MessageLabs’ response
Hong Kong Consultation Paper
on the Proposal
to contain the problem of
Unsolicited Electronic Messages.
Submitted: 25 October 2004
Executive Summary
MessageLabs welcomes the opportunity to respond to this Hong Kong consultation paper. This response provides a technology vendor’s perspective on the spam problem on a global scale and on how to tackle spam – the way ahead.
MessageLabs is a leading global provider of internet security solutions and has maintained its Asia-Pacific base of operations in Hong Kong for the past four years.
To put the legislative process into perspective, MesageLabs has turned to what other countries around the world are doing to combat spam to provide examples and a framework for this response.
Currently, in the Asia-Pacific region, Australia, Korea and Japan have adopted some form of anti-spam legislation. The Australian legislation has been critically acclaimed as the strongest globally.

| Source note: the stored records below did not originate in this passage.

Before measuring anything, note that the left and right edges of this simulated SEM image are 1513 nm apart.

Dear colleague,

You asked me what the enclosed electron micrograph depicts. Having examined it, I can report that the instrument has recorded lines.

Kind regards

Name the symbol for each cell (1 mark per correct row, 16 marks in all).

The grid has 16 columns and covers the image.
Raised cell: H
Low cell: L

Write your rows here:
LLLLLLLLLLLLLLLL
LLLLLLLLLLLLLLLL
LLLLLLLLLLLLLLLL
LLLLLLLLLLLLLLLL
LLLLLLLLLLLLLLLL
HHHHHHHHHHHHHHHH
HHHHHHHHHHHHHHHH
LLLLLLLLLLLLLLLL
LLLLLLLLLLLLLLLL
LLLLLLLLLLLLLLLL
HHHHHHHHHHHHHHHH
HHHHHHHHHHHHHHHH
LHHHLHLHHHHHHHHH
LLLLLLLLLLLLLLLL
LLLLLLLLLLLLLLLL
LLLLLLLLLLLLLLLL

Outside of Asia Pacific, the EU spam legislation was enacted in December 2003 and is open to interpretation (legal and otherwise). However, not all EU countries have yet adopted it (although they are legally obliged to do so), the implementation is patchy, and areas of cross-border jurisdiction are not yet clearly defined.
The US spam legislation was enacted in January 2004 – the CAN SPAM Act. It was designed to regulate an otherwise unregulated industry and intended to prevent fraudulent and misleading spam sent illegally.
MessageLabs believes that legislation alone is unlikely to ease the spam epidemic. A legal framework is only part of an overall solution and requires international cooperation and enforcement.
The primary advantage of properly considered and enforced legislation is that it will make spamming less appealing, more difficult to operate and therefore less profitable.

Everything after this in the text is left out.